Wednesday, September 26, 2012

Six Friends Launch HOODOO LOVE for Chicago's Collective Theatre Company


One of the best things about the Masters program at Illinois State University that I am currently involved with has been meeting people like Le'Mil Eiland. There's no two ways about it: Le'Mil is awesome.

He's also one of six theatrically inclined friends who attended Thornridge High School in the late 90s who've gotten back together to form a new theatre company in Chicago. It's called the Collective Theatre, and its very first show opened last night at the Athenaeum Theatre on Southport Avenue in Chicago.

That show is Katori Hall's Hoodoo Love, a heady concoction of dreams, superstition, love, jealousy, deception and singing the blues. It's set in Memphis in the 1930s, where a woman named Toulou yearns to be a singer in a jukejoint just off Beale Street. Toulou dreams not only of musical fame, but of catching the eye of Ace of Spades, a blues man with a wandering soul. She's so desperate to have him that she goes to her friendly neighborhood hoodoo woman to get a love spell.

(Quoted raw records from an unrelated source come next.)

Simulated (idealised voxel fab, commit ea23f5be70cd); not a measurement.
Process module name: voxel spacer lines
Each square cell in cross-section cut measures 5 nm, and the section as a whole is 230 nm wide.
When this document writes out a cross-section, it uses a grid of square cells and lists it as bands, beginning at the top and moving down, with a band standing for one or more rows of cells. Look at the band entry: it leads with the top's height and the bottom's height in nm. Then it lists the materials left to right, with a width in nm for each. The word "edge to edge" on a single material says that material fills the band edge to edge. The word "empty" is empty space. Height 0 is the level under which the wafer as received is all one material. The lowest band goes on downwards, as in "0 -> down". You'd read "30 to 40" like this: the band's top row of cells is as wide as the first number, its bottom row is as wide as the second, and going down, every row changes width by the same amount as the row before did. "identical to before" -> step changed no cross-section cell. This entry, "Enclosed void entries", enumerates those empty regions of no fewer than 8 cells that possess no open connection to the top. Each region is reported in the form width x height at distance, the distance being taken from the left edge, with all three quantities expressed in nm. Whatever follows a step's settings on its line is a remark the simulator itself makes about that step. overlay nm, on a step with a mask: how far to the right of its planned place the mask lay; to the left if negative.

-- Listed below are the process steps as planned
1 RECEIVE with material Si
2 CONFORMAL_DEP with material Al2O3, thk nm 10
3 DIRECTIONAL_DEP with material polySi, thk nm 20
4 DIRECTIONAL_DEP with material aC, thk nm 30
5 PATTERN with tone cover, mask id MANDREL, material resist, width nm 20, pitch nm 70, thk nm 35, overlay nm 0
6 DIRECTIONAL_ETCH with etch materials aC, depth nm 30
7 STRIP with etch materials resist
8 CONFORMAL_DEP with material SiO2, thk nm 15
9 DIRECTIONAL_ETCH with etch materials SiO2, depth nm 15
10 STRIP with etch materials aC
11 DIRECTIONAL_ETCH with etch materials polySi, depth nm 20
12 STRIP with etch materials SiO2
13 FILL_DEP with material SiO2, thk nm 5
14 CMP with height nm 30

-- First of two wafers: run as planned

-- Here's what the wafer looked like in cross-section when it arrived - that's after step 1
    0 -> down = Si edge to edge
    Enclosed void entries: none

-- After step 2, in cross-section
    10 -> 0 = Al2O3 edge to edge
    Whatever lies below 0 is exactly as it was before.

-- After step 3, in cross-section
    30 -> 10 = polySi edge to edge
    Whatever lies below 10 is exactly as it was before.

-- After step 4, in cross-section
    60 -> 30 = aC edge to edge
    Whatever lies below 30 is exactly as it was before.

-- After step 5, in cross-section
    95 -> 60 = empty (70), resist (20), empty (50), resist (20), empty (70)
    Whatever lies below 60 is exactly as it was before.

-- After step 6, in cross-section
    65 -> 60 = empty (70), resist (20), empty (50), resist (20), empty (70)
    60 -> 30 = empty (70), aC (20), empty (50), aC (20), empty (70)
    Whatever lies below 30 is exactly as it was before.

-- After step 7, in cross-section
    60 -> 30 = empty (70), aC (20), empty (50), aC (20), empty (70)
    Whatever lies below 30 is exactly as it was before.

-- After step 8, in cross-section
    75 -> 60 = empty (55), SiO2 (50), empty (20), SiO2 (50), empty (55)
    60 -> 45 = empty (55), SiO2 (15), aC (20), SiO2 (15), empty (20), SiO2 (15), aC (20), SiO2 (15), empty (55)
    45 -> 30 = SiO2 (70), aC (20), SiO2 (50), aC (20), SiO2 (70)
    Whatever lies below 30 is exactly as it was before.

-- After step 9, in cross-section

The spell works, but it's one of those "Be careful what you wish for" scenarios, realizing Toulou's dreams in a way she could never have imagined. The music of desperation and desire is woven throughout Hoodoo Love.

Nelsan Ellis, one of the six founding members of the Collective Theatre Company as well as star of HBO's True Blood, directs a cast that includes Lynn Wactor as Toulou; Toni Lynice Fountain as Candy Lady, the hoodoo woman; LaRoyce Hawkins as Ace of Spades, and Mark Smith as Jib, Toulou's double-dealing brother. This production of Hoodoo Love runs through October 21, with tickets available here or by calling 773-935-6875.

Aside from all going to Thornridge, Le'Mil Eiland and the other five founders of the Collective Theatre Company all participated in speech and theatre. Eiland, Ellis, Broadway veteran Francois Battiste, Chicago actress and teacher Veronda G. Carey, marketing and promotions manager Metra Gilliard and metallurgist and engineer Jasond Jones were all state champions, too, which is no mean feat.

As it happens, I have vivid memories of The People Could Fly, the "performance in the round" that won Le'Mil a state championship in 1998. It was a stunning little show, one that showed just how good "performance in the round" can be.

Eiland also competed in Drama and Oratory at the state level. As for the others... Battiste was half of a Dramatic Duet Acting team that won state in 1994, while Carey and Gilliard won as a duo in that same event in 1995, Jones took the state trophy home in Group Interp for The Colored Museum, and Ellis was a state champion in Oratorical Declamation in 1997.